Codebase Indexing
This is a small Rust library for efficiently keeping a codebase index up to date.
How it works
Important definition: a tag is a (workspace, branch, provider_id) pair that uniquely identifies an index. Since we use content-based addressing within the index, much of the data is shared for efficiency.
The output of the sync_results function is a list of 4 lists of tuples. Each tuple contains a file path and a hash of the file contents. The 4 lists are:
- Compute: Files that need to be newly computed or updated
- Delete: Files that need to be deleted from the index
- Add label: Files that exist in the index but need to have a label added for a new tag
- Remove label: Files that exist in the index but need to have a label removed
The labels help us filter when retrieving results from an index like Meilisearch or Chroma. All ids of the items in these indices are the hash of the file contents (possibly plus a chunk index at the end).

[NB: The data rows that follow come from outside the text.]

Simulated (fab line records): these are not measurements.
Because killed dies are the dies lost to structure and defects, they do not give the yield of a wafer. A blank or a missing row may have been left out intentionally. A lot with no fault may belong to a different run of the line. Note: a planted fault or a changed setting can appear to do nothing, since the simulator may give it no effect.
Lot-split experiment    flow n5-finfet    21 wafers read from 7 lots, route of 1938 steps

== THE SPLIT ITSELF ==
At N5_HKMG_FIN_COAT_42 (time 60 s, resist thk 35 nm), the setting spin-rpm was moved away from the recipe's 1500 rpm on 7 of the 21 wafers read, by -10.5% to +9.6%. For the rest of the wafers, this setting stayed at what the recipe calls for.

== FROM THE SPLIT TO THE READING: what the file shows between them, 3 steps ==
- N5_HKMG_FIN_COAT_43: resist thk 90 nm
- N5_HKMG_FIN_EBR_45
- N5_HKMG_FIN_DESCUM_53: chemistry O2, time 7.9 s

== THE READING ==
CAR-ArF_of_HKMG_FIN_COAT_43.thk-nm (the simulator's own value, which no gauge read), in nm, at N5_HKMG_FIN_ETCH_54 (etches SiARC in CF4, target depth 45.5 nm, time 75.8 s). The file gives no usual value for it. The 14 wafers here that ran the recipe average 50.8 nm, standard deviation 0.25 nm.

The first time, a Merkle tree of the codebase folder is constructed, ignoring any files in .gitignore or .continueignore. Every file found will be returned as needing to be computed added to the index.
Thereafter, the following steps are performed:
- Load the previously computed merkle tree for the tag
- Compute the current merkle tree of the codebase
- Update the .last_sync file with current timestamp
- Save the new tree to disk
- Compute the diff of the trees, which tells you which files have been a) added or b) removed
- For each file added:
- If in the global cache, append it to
add_label - Otherwise, append it to
compute
- If in the global cache, append it to
- For each file removed:
- If in the global cache, but only in rev_tags for this tag, append it to
delete - If in global cache for more than this tag, append it to
remove_label - Otherwise, ignore. This should never happen.
- If in the global cache, but only in rev_tags for this tag, append it to
- Return (compute, delete, add_label, remove_label)
Files created
Several files are stored and updated on disk in the ~/.continue/index folder to keep track of indexed files:
~/.continue/index/tags/<dir>/<branch>/<provider_id>/merkle_tree- the last computed Merkle tree of the codebase for a given tag~/.continue/index/tags/<dir>/<branch>/<provider_id>/.last_sync- the last time the tag was synced- The index cache contains a list of hashes that have already been computed both in general and per tag. These are always kept in sync.
~/.continue/index/.index_cache- contains the global cache (flat file of hashes)~/.continue/index/tags/<dir>/<branch>/<provider_id>/.index_cache- contains the tag-specific cache (flat file of hashes)~/.continue/index/rev_tags- contains a mapping from hash to tags that the hash is currently indexed for. This is a directory of files, where each file is prefixed with the first 2 characters of the hash. The file is a JSON mapping from hash to list of tags.
Files
lib.rscontains just the top-level function that is called by the Python bindingssync/merkle.rscontains the Merkle tree implementation (for building and comparing trees)sync/mod.rscontains the main sync logic, which handles maintenance of the on-disk database of which hashes are included in which tags
Current limitations:
- Only handles local files, so is not currently being used in situations where the Continue server is on a different machine from the IDE or the workspace (Remote SSH, WSL, or a Continue server being run for a team).
- Currently not using stat to check for recent changes to files, is instaed re-calculating the entire Merkle tree on every IDE reload. This is fine for now since it only takes 0.2 seconds on the Continue codebase, but is a quick improvement we can make later.